“Dammit Jim, I’m a hacker, not a musician!”, to paraphrase McCoy Scotty from the original Star Trek series. Well, some of us are also musicians, some, like me, are also hack-musicians, and some wouldn’t know a whole note from a treble clef. But every now and then the music you want is in the form of sheet music and you need to convert that to something your hack can play. If you’re lucky, you can find software that will read the sheet music for you and spit out a MIDI or WAV file. Or, as with my hand-cranked music player, you may have to read just enough of the music yourself to convert musical notes to frequencies for something like a 555 timer chip. We’ll dive into both cases here.
If you can’t read music then you should still be able to get the gist of what we’re saying. But in case you get confused, we’ve included a very quick introduction near the end of this article.
Optical Music Recognition (OMR)
You’ve probably heard of OCR, Optical Character Recognition software, that converts words on paper to a digital form. Well there’s also music OCR, or more precisely OMR, Optical Music Recognition software. You point a camera at a page of sheet music to capture an image, or give the software an image file or a PDF containing the sheet music, and it converts that to music that you can hear at the press of a button, or save to a MIDI or WAV file for playback from elsewhere.
To try it out, I found a high quality one called SharpEye 2.68 that had a 30-day, free trial period. It’s able to save the music as a MIDI file, MusicXML, and in NIFF format. The snippet of MusicXML shown here is of the musical note, A, and is a quarter note. As you’ll see, SharpEye does an impressive job, given a clean, black and white image. It also provides the necessary editing tools to fix any recognition errors.

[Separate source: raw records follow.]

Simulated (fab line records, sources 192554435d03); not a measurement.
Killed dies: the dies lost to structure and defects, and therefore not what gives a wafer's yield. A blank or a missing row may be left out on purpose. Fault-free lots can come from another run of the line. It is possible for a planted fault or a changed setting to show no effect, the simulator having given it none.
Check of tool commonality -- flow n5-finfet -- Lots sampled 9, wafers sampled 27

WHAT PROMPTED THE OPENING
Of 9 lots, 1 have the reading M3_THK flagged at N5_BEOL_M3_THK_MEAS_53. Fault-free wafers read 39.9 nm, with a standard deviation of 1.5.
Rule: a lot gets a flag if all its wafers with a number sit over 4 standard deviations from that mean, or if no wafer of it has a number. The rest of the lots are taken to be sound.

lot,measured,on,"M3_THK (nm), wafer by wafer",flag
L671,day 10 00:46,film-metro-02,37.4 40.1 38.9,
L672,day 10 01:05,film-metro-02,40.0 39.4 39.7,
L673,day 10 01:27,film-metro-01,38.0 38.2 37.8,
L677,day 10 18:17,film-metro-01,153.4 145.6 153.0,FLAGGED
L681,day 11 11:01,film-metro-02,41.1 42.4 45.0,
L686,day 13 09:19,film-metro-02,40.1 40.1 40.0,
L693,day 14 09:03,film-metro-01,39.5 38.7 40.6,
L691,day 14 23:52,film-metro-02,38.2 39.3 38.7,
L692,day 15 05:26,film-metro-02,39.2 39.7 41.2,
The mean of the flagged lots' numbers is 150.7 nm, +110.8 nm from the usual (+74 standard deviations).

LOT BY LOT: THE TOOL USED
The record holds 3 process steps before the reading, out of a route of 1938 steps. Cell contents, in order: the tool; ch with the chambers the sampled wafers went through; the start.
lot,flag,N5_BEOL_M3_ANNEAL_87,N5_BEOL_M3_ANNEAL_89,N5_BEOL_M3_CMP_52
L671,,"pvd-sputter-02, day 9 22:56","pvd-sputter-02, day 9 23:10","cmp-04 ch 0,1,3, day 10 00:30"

For my first test I took a photo in sunlight of the first line from the song Greensleeves. I then brought the photo into GIMP so that I could convert it to a TIFF file, since SparpEye reads in only BMP and TIFF files. But I did no enhancing. I then opened the image in SharpEye and told it to “Read image”. This is the optical music recognition step. The end result was just what you see in the snapshot here, flawless, and with only the relevant music. In the snapshot I’ve clicked on one of the notes, the one that’s red, to show that this is editable music and not just a static image. Clicking on the play button played it flawlessly.
I saved it as a MIDI file. However, MIDI files specify how to play the music, along with the notes, and do not contain the audio itself. So I converted it to an audio track using Anvil Studio before saving the music to a WAV file, which you can listen to below. For anyone who wants to do this in Anvil, at a minimum you can do File – Open Song and File – Export Mixed Audio.
These OMR programs need clean images or PDFs of the music in order to recognize them well. For example, the example shown above has some shadowing on the left which made SharpEye unable to read that part. The image is also poorly focused, which caused it to get a lot wrong in the bottom section. The music with the yellow background is SharpEye displaying how it sees the music before doing the recognition.
Like many OMR programs, SharpEye isn’t intended as a music notation tool. It doesn’t position notes for you, or adjust their positions when you add a clef. However, it does give you enough editing tools to correct recognition errors, and that’s what I did to add back the area that was shadowed, as well as add the notes it missed on the bottom. I also inserted the 3/4 time signatures, which weren’t in the original since it was an image taken of the middle of a score. With those fixes, it sounds just right.
At this point you can save it as a MIDI file and then convert it to a WAV or MP3 and transfer that to your hack. Or, if you want to further refine the music, save it as a MusicXML file and load it into your favorite music notation software, Sibelius for example, for further editing.
Experiments with Image Pre-Processing
I used a flatbed scanner to scan a full page of the song Scarborough Fair — which this time includes lyrics — to a PDF file. Since SharpEye doesn’t read PDF files I first loaded it into GIMP and saved it as a TIFF file. SharpEye had problems reading it, so I went back to GIMP, saved it as a high quality JPG instead, loaded that back into GIMP, and exported that as a TIFF file. For some unknown reason, SharpEye could read that one.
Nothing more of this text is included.